Visual Learners
I am halfway through writing the manuscript for my second book, posting biweekly (or thereabouts) on my paid subscription space, keeping The Blackbird Letters near the front of my mind, and feel as though I’m a bit neglectful of this space recently. There was a time when I posted almost daily on Sayable and that time is not now. I recognize the amount of content in the world has increased, and therefore the amount of content jealous for your time, eyes, and brain space has increased. I don’t ever want to add to the clamor, but do find a lot of joy in continuing to show up here, whether or not you can or do as well.

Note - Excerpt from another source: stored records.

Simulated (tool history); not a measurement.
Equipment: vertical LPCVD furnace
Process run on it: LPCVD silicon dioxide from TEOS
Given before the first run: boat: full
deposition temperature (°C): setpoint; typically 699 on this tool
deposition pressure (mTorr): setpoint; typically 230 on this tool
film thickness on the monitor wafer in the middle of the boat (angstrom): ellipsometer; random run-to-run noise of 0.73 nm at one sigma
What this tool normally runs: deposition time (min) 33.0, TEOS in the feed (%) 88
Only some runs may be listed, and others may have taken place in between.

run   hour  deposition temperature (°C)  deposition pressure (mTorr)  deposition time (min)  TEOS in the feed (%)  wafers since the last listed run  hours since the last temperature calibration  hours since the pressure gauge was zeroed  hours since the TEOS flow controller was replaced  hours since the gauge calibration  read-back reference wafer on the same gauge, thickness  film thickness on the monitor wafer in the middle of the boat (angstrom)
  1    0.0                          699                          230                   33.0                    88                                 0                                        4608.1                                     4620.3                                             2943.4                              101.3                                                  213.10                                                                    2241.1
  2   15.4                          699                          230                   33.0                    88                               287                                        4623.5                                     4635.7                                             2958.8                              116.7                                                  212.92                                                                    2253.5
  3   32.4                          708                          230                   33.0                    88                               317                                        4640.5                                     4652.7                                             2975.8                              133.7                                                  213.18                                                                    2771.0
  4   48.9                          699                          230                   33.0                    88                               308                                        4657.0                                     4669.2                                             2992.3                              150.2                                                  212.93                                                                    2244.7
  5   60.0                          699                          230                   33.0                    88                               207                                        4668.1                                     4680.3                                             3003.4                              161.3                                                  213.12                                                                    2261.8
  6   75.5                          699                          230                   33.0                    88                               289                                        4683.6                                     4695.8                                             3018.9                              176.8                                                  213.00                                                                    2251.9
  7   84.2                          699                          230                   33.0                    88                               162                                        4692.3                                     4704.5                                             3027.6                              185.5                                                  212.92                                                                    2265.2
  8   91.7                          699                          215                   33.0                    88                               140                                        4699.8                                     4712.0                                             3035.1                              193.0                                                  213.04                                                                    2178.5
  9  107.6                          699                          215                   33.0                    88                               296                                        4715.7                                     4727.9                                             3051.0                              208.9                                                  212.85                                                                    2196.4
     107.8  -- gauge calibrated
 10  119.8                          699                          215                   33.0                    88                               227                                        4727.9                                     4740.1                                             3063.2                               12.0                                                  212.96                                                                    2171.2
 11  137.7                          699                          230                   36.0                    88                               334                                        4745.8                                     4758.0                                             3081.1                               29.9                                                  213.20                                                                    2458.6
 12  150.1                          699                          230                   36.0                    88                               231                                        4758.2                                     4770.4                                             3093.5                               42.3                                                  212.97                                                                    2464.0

When weighing the cost of “giving up” something for Lent in February, I declined. Everyone has an opinion on whether that’s the right opinion, but after a year of social distancing, moving cross-country, renovating a house, not feeling settled or at home in church, and our first long winter back in the northeast, I just felt like giving up one more thing might break me. And maybe that’s the point of fasting during Lent—to share in the sufferings of Christ, to taste the cup of his sorrows. But I am human and this year has been one long drink from the cup of sorrows. Giving up my one teaspoon of sugar in my daily tea or forty days of British gardeners and stand-up comedy just seemed cruel. So I didn’t. I did, however, log off social media for the past week, continuing through Easter Sunday.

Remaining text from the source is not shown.